I appreciate Carla Kaplan's praise for my biography of Nancy Cunard as a vivid, balanced, and sympathetic reconstruction of the Cunard legend. I take issue, however, with her questioning Nancy's lifelong crusade for civil rights as crossing the line from identity to appropriation. At this point in time we regard as morally noble the devotion of one's life or energies to the disenfranchised. When Lyndon Johnson proclaimed "We shall overcome," demanding civil rights legislation, his words were embraced by Martin Luther King, the source of their inspiration.
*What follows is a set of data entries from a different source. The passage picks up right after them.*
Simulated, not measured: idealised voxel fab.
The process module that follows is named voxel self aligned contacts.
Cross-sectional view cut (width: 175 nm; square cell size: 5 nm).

Regarding my "amateur psychology," I believe that my remarks--my very few speculative passages--are not amateurish as much as obvious. We live in an age where childhood neglect and abuse are readily acknowledged as sources of later adult identification either with the aggressor or, as in Nancy's case, with the oppressed. As to Nancy's "baffling contradictions," I believe, rather, that she was remarkably and perhaps uniquely multifaceted, combining a breathtaking love life, intense lifelong relationships, success as a poet, publisher, and journalist, and at least two activities of historic dimension: first, Negro, the earliest comprehensive study of African history and cultural achievement around the world; second, her decision to remain in Franco's Spain in 1939 to report the depredations the Spanish Republicans suffered in the concentration camps built by the French in complicity with Franco, camps later used by Vichy collaborators in World War II.
Finally, I would like to set against Kaplan's concluding quotes about the "ghastly," "manlike" Cunard my own findings from Nancy's enormous correspondence over a lifetime. These indicate that in additiion to admiring Nancy's energy, wit,and political idealism, both friends and colleagues were always moved by her sweet nature. Decades after their meeting and during her most difficult years, her defenders included Langston Hughes, Pablo Neruda, Samuel Beckett and Louis Aragon, among others. Remarkable? Yes. "Ghastly"? No.